# You observe k heads out of n tosses. Is the coin fair?

I was asked this question with $(n, k) = (400, 220)$ in an interview. Is there a “correct” answer?

Assume the tosses are i.i.d. and the probability of heads is $p=0.5$. The distribution of the number of heads in 400 tosses should then be close to Normal(200, 10^2), so that 220 heads is 2 standard deviations away from the mean. The probability of observing such an outcome (i.e. more 2 SDs away from the mean in either direction) is slightly less than 5%.

The interviewer told me, essentially, “if I observe something >= 2 SDs from the mean, I conclude that something else is going on. I would bet against the coin being fair.” That’s reasonable — after all, that’s what most hypothesis tests do. But is that the end of the story? For the interviewer that seemed to be the “correct” answer. What I’m asking here is whether some nuance is justified.

I couldn’t help but point out that deciding that the coin is not fair is a bizarre conclusion in this coin-tossing context. Am I right to say that? I’ll try and explain below.

First of all, I — and I would assume most people as well — have a strong prior about coins: they’re very likely to be fair. Of course that depends on what we mean by fair — one possibility would be to define “fair” as “having a probability of heads ‘close’ to 0.5, say between 0.49 and 0.51.”

(You could also define ‘fair’ as meaning that the probability of heads is exactly 0.50, in which case having a perfectly fair coin now seems rather unlikely.)

Your prior might depend not only on your general beliefs about coins but also on the context. If you pulled the coin out of your own pocket, you might be virtually certain that it’s fair; if your magician friend pulled it out of his, your prior might put more weight on double-headed coins.
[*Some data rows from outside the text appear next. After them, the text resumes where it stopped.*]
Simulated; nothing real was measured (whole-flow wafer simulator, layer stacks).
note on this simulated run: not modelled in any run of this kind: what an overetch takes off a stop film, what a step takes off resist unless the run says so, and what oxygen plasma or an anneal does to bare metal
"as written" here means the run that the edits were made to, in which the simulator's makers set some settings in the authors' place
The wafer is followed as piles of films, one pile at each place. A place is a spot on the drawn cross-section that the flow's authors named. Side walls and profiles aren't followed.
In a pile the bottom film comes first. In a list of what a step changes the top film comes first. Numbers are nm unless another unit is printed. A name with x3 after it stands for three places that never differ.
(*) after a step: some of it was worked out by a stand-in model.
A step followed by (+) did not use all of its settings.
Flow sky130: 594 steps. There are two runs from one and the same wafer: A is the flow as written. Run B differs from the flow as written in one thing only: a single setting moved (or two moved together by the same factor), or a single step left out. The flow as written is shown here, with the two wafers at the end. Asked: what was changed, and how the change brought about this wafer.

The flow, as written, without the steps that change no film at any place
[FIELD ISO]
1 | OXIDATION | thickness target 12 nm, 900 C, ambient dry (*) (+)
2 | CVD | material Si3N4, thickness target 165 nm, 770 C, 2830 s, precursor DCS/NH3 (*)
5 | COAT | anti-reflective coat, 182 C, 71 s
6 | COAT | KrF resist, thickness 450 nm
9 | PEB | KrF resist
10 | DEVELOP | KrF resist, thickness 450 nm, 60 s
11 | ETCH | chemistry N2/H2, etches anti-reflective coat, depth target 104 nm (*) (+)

In any case, it’s easy to come up with reasonable priors that (i) put a large probability on the coin being fair and (ii) lead your posterior to be quite similar, even after observing 220 heads. You’d then conclude that the coin was very likely to be fair, despite observing an outcome 2 SDs from the mean.

In fact, you could also construct examples where observing 220 heads in 400 tosses makes your posterior put more weight on the coin being fair, for example if all unfair coins have a probability of heads in $\{0, 1\}$.

Can anyone shed some light on this for me?

Whuber put a very interesting link in the comments: You Can Load a Die, But You Can’t Bias a Coin. From page 3:

It does not make sense to say that the coin has a probability p of
heads, because it can be completely determined by the manner in which
it is tossed— unless it is tossed high in the air with a rapid spin
and caught in the air with no bouncing, in which case p = 1/2.

Pretty cool! This ties into my question in an interesting way: suppose we know that the coin is being “tossed high in the air with a rapid spin and caught in the air with no bouncing.” Then we definitely shouldn’t reject the hypothesis that the coin is fair (where “fair” now means “having p=1/2 when tossed in the way described above”), because we effectively have a prior that puts all probability on the coin being fair. Maybe that justifies to some degree why I am uncomfortable rejecting the null after 220 heads are observed.